Ray Walston played the Martian professor of anthropology specializing in "the primitive, backward planet Earth" in the TV series, 'My Favorite Martian' first shown in 1963. The premiere episode went on air on a Sunday night attracted a rating of 20.3% of the households with TV sets and a 33% share of the audience. 

On Earth, the Martian was known as Martin, the uncle of human reporter Tim O'Hara played by Bill Bixby of 'The Incredible Hulk'. The Martian had visited Earth many times in the 150 years between 1813 and 1963. He had the ability to become invisible, read people's mind, perform telepathy and levitation and talk to the animals. 

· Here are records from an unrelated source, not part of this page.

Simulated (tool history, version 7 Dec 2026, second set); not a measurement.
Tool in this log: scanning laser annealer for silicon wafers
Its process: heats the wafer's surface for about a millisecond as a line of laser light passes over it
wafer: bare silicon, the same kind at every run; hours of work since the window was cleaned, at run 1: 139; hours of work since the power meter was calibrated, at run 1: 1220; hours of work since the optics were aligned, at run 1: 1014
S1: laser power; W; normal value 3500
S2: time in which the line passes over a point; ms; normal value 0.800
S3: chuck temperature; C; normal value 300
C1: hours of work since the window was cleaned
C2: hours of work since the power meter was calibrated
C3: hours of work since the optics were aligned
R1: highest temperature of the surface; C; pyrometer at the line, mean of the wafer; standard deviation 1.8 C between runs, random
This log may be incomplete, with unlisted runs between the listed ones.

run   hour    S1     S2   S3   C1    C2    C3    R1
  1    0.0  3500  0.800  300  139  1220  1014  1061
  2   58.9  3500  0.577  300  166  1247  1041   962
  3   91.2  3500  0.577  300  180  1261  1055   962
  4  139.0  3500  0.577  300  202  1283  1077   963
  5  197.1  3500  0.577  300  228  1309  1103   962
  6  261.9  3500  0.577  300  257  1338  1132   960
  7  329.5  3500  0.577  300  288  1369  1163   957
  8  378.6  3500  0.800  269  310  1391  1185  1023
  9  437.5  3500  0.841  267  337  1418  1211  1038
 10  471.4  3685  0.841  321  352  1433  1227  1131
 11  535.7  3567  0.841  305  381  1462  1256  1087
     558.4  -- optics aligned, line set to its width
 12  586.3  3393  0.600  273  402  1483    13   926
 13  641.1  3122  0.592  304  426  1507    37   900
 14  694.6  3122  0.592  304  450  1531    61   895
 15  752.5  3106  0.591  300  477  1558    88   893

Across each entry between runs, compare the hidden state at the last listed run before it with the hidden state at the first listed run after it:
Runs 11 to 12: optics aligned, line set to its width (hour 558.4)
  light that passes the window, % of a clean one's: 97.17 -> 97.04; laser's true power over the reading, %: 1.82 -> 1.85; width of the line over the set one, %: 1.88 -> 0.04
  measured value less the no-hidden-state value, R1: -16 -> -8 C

When the TV series went on air, the Martian was 450-year-old. In one scene, the Martian told Tim, "Your atmosphere is rich in oxygen. It’s like breathing in a thick chocolate malted milk. I weighted so much more because of Earth gravity." As the "greatest living authority on your planet", the Martian made the observation, "You know, you Earth people are handicapped. You only use a small portion of your brain. We Martians use all of ours. The trouble is, you are too intelligent to believe it. You people baffle me - so illogical, so emotional. Earth is all right for a visit but I wouldn't want to live here." 

On August 1, 1932, the first Mars bar went on sale. American candy maker Frank C Mars' son, Forrest Mars Sr. was reportedly given $50,000 and the formula for Milky Way (first distributed in 1923), to go over to the United Kingdom where he rented a factory in Slough to develop arguably the best-known chocolate in the U.K. 

With a staff of 12 people at the time, the Mars bar which contained a nougat center with almonds, topped with caramel and coated with milk chocolate were said "sweeter and more solid than the American-made Milky Way, and with a chocolate coating rather different to that used on Milky Way." Mars bars were manufactured and distributed to the Armed Forces during World War II. It was understood Mars bars were allocated to troops in Britain and to prisoners of war in Germany. 

In conversations with reporter Jane Ardmore of the 'TV Picture Life' magazine in 1964, Bill Bixby remarked, "I've learned more in one season about acting, from watching Ray, than from everything else I’ve ever done. I work with him every day - I watch - gradually, I come to know what he’s going to do, why he picks out certain things to work on. He works and studies with much depth. He does a lot of probing and searching during rehearsal. When he gets up before the cameras, all the burden is gone."

Ray Walston added, "A TV series is like repertory theater, like a family, a great deal depends on the relationship, the chemical reaction between the actors. I’d never laid eyes on Bill before, but the minute we started working, everything just seemed to fall into place. We never had a problem of adjusting. We had different ways of working, but we never even spoke of them. It's a marvelous thing to work instinctively together this way, without having to say a word about it."

The Martian told Tim, "It's when your people don't try that you're at your best."

The most watched episodes were 'Now You See It, Now You Don't' (set in a museum) and 'My Nephew the Artist' (set in an art gallery). 'My Favorite Martian' reportedly attracted a rating of 31.6% of the total households with TV sets. "The road to Pluto was paved with good intention," the Martian enthused in one scene. Tim countered, "Well down here that road lead somewhere else."

In those episodes, the Martian could sketch like Rembrandt and painted like van Gogh. "Voices from the past have lessons for us if we have ears to listen," the Martian explained. "Culture is like spinach, once you forget that it's good for you you can relax and enjoy it." And finally, "It's going to be very difficult for me to write check on the Mars National Bank."